2.2 Sampling Lower Echelon Tracks
When we shift the focus to our “long tail” sample—Spotify chart positions #101–200 and the Rolling Stone Trending 25—the frequency of DIY recordings does increase, but not dramatically. Of the 343 unique tracks we sampled in the bottom half of the Spotify charts, we found just two Likely DIY tracks and two Close Calls.113 Therefore, at best, the percentage of Plausibly DIY tracks in this sample amounts to 1.2%.

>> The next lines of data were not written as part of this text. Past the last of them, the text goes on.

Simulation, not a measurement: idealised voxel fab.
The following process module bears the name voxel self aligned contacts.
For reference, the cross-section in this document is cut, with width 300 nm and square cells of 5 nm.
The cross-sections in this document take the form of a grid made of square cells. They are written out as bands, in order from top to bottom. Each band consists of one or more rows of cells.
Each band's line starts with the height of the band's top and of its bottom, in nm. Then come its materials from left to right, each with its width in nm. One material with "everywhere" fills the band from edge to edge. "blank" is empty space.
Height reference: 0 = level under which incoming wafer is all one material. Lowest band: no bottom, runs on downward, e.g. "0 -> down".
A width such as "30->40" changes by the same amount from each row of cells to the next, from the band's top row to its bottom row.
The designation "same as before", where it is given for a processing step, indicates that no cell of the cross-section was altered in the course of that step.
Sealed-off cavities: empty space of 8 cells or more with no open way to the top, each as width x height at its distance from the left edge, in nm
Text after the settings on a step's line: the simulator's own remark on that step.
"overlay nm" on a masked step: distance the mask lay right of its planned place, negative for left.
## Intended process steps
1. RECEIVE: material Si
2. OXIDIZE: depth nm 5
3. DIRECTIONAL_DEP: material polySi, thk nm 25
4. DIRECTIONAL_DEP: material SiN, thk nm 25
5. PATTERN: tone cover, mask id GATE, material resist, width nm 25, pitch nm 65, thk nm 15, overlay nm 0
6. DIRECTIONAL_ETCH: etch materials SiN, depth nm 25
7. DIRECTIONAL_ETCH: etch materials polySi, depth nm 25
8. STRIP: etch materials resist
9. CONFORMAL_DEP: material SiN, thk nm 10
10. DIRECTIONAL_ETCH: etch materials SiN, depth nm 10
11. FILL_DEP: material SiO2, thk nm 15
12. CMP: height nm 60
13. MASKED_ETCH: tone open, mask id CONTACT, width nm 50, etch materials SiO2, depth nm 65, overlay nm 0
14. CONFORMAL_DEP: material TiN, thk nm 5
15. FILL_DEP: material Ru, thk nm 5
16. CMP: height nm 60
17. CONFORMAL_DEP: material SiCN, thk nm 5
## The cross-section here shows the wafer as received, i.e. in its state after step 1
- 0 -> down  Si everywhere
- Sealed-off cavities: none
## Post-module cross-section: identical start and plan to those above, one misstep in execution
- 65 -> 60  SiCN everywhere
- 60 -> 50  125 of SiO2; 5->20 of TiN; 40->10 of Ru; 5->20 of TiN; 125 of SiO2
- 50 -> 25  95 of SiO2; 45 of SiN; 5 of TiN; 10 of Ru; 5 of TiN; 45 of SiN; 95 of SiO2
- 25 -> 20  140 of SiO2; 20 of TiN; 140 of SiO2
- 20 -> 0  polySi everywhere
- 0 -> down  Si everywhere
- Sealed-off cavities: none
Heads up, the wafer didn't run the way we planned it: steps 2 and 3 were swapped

Among the fifty Trending 25 tracks we sampled, accounting for 49 unique tracks, we found one Likely DIY track and two Close Calls.114 The relatively high percentage of Plausibly DIY tracks in this sample—6%—may reflect both the small sample size and the idiosyncratic nature of the selection criteria: As noted, tracks made the Trending 25 based on their relative rise in popularity, rather than aggregate consumption. In fact, none of the three DIY candidates in our Trending 25 sample ever reached a position on the conventional charts. As such, they can be regarded as outliers.
In any case, of the 388 unique tracks (450 chart positions) in our combined “long tail” sample, we found just seven Plausibly DIY tracks, or 1.8%. We discuss all seven tracks below.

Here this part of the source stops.